Marshall was by no means the only African- American woman writing at this time. Gwendolyn Brooks’s Maud Martha was published in 1953, the year Marshall graduated from Brooklyn College. Yet, she would not read or know of Brooks’s seminal novel until the 1960s, along with the works of several other African-American women not mentioned in her schools. Many of these writers, such as Zora Neale Hurston, were forgotten relics of the Harlem Renaissance, a golden age of African-American arts. When Marshall’s parents immigrated to the United States in the 1920s and even when Marshall was born in 1929, African- American musicians, painters, poets, and writers received unprecedented critical and public attention throughout the world. The movement lasted into the 1930s, at which point the Great Depression and its economic repercussions overshadowed the success of African-American artists in the previous decade.
Had Marshall written Brown Girl, Brownstones at this time, it would have been very successful. Instead, Marshall’s first novel appeared when African Americans struggled not to be recognized as artists but as people, people worthy of the rights denied them by a segregated America. Marshall began her writing amid the Civil Rights movement, a time characterized by sit-ins, marches, and nationwide protests against unjust laws that denied African Americans equal rights. Ralph Ellison’s Invisible Man (1952) spoke for an African-American population unseen as individuals worthy of equality, three decades after the Harlem Renaissance. Ellison’s novel was an unprecedented success. As one of few authors to address African-American concerns, Ellison had a large influence on black authors, especially Marshall, who later deemed his collection of essays Shadow and Act (1964) her “literary bible.”
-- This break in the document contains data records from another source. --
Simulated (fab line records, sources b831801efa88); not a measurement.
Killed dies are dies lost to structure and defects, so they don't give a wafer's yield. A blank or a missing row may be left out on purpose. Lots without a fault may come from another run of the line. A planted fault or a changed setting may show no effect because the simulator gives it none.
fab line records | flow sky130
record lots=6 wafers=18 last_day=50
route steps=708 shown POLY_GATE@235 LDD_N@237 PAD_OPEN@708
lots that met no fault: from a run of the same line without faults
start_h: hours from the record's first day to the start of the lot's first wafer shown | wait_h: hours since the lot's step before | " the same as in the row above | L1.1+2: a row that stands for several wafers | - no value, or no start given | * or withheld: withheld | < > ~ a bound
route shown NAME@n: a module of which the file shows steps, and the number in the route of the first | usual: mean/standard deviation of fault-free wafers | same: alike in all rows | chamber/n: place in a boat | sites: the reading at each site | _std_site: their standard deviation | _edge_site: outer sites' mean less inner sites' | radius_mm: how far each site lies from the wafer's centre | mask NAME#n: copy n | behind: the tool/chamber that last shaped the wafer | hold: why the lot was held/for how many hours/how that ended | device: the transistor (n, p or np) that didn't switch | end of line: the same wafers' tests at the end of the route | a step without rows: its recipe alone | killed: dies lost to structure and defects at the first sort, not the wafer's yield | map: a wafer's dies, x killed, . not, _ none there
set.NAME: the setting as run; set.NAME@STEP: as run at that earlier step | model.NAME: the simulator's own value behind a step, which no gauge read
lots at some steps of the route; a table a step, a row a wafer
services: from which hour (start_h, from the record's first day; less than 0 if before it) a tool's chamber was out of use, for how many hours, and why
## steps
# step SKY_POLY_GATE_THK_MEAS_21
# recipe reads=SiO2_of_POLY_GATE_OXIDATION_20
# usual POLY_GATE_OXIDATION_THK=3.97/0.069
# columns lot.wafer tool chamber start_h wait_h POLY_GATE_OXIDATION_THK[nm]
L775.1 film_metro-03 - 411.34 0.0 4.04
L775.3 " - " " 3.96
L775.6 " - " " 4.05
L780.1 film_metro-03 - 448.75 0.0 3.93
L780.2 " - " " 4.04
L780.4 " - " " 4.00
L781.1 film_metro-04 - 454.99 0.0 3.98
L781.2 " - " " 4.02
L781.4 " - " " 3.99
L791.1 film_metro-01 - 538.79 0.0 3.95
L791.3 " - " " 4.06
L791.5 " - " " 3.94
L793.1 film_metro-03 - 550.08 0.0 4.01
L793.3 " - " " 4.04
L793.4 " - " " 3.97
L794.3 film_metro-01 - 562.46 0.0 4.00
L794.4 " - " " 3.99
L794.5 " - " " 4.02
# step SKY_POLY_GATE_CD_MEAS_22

With racial tension reaching fever pitch across the United States, many readers embraced novels like Invisible Man regardless of their race. Authors such as Ellison sought to illuminate the African- American’s individuality and humanity. While the majority of the reading public knew the works of African-American male writers such as Ellison and Richard Wright, female African-American authors, including Brooks and Marshall, remained obscure and unappreciated: Brown Girl, Brownstones, though applauded by critics, did not garner much attention outside the literati.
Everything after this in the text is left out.